[OSM-dev] Proposal: Database accelerator and dirty tile marker based on simple algorithm.

Etienne 80n80n at gmail.com
Sat Sep 16 22:23:01 BST 2006


On 9/16/06, Nick Hill <nick at nickhill.co.uk> wrote:
>
> Nick Hill wrote:
>
> > So I propose that if we should use a quad-tree principle, it would be on
> > the basis of coding complexity comparison, computing requirement, data
> > locality in database (areas on the hard drive roughly corresponding to
> > localities in real world) and whether the easier selection of larger
> > areas is justifiable.
> >
>
> Developing this still further, we will want to have a scalable map which
> operates over a wide range of zooms. At close zoom levels, fie features
> are selected and shown. At lower zoom levels, large lakes and parks, A,
> B, Motorways and rail lines shown. At lower level, A, Motorway and
> intercity rail network shown. Lower level, Motorways and intercity
> lines. Lowest zooms, very large features such as huge inland lakes. All
> zooms, country outlines.
>
> By using a quad-tree style tile to represent the 16
> most-significant-bits of objects lat and lon (32 bits), the selection of
> areas on a regional and country scale would be made simpler and less DB
> intensive.
>
> To achieve this sort of scalability, we would need a table with
> basically 3 fields. Quadtree-style tile 32 bit (with interleaved
> lat/lon), Object zoom value (the maximum zoom level an object will
> remain visible at) and reference to object.
>
> There is a problem where large scale views of an area will constantly be
> invalidated by small changes in the area, despite those changes not
> affecting objects visible at the current zoom level.
>
> For example, you may view the whole London area A-road network. From one
> view to the next, the whole lot will be invalidated from tiny changes to
> minor roads, which are not visible at your zoom level.
>
> This is where the variable bitmask and zoom level become one of the same
> thing.
>
> If a feature with a zoom value of 0 is modified, only the smallest
> invalidation tile has it's timestamp updated and the tile location
> written to the invalidation table.
>
> If a feature with zoom value 1 is modified or created, exactly the same
> happens for 0. After that update, the last 2 bits of the quad-tree tile
> are set to 0 and an entry is put into/timestamp updated for zoom level 1.
>
> If a feature with zoom value 2 is modified or created, exactly the same
> happens for 0 and for 1. After those updates, the last 4 bits of the
> quad-tree tile are set to 0 and an entry is put into/timestamp updated
> for zoom level 2.
>
> and so on.
>
> This way, a tile is only invalidated if an object which will show at
> that zoom level is changed.
>
> The table has a primary key based on invalidation tile and zoom level.
> Inserts to the table are set to update on duplicate so only the freshest
> time stamp for an area is kept.
>
> I wonder if tomorrow I will understand what I have just written?
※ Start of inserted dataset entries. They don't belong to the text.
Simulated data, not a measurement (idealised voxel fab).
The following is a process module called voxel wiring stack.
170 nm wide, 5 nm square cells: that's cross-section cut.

Currently most detail is recorded to about 10m accuracy which is good enough
for roads.  It is possible (a long time in the future) that  we will be
recording detail at 1m, 10cm or even 1cm accuracy.  This will be good enough
to record the outline of residential houses, street furniture and the like.


If you use zoom level 0 as the lowest level of detail then you would need to
introduce zoom levels -1, -2 etc to cater for increased detail.  If you call
the very highest level 0 and work down then you wouldn't have this problem.

Likewise the alpha-quadtree proposal, because it is variable length, seems
to me to be infinitely extensible in the detail direction.  I'm not sure
that the 32-bit approach would be so easily extensible.